25.1.1 Requirements terminology
There are many terms that are used to describe what a product does or how well it does it. In PRINCE2 Agile the conventions in Table 25.1 are used.
Approximate level of detail | Preferred PRINCE2 Agile terms | Possible equivalent terms |
---|---|---|
The highest | Project product description | Vision |
High level | Product group Project product description composition High-level requirement | Epic, feature, function, theme, scope |
Intermediate level | Product description Intermediate-level requirement | Epic, feature, function, coarse-grained user story |
Low level | Product description Sub-product Low-level or detailed requirement | User story, fine-grained user story |
Table 25.1 Requirements and equivalent terms
25.1.1.1 Further clarification
The following lists some of the ways requirements are treated in PRINCE2 Agile:
- In order to meet a requirement or produce a product it may be necessary to carry out one or more ‘tasks’. These could appear on a team plan or sprint backlog (not referred to as requirements by PRINCE2 Agile).
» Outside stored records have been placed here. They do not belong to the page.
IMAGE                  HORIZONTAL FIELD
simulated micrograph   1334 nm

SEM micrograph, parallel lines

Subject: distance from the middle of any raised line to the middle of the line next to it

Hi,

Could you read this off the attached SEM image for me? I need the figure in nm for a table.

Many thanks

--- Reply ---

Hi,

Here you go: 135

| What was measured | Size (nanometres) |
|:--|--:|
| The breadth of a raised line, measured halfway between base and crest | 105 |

- Requirements fall into two types: functional (what it does) and non-functional (how well it does it).
- Throughout the PRINCE2 and the agile communities, many of these terms are used interchangeably (e.g. function, feature, user story, requirement) although they are not necessarily referring to the same thing. Table 25.1 provides the view of PRINCE2 Agile and how it refers to these terms.
- Throughout this manual, the terms ‘requirements’, ‘product descriptions’ and ‘user stories’ are often used interchangeably, as most of the time they are referring to the same thing. The choice of term will depend on which term best suits the context.
25.1.2 The role of requirements
Requirements have a special role in an agile context. They represent the ‘currency’ an agile team deals in. Managing and trading requirements becomes a focal point of the way an agile team works, as less focus needs to be applied to other constraints such as managing time and cost.
Defining a requirement is one thing, defining it well is another! It is essential that requirements are defined well, as this gives a level of precision that actually defines the end product. However, to do this requires the relevant technical skills and the use of good techniques such as interviewing skills and process modelling.
Take, as an example of the importance of requirements, the delivery of a new kitchen. This is what the customer wants and what the project must deliver, as described in the project product description. A business case would have been created in order to justify this. But how does the customer define what they mean by ‘a kitchen’? Does the new kitchen have a dishwasher and an ice-maker? How important are these features? Requirements describe what the customer means by ‘a kitchen’.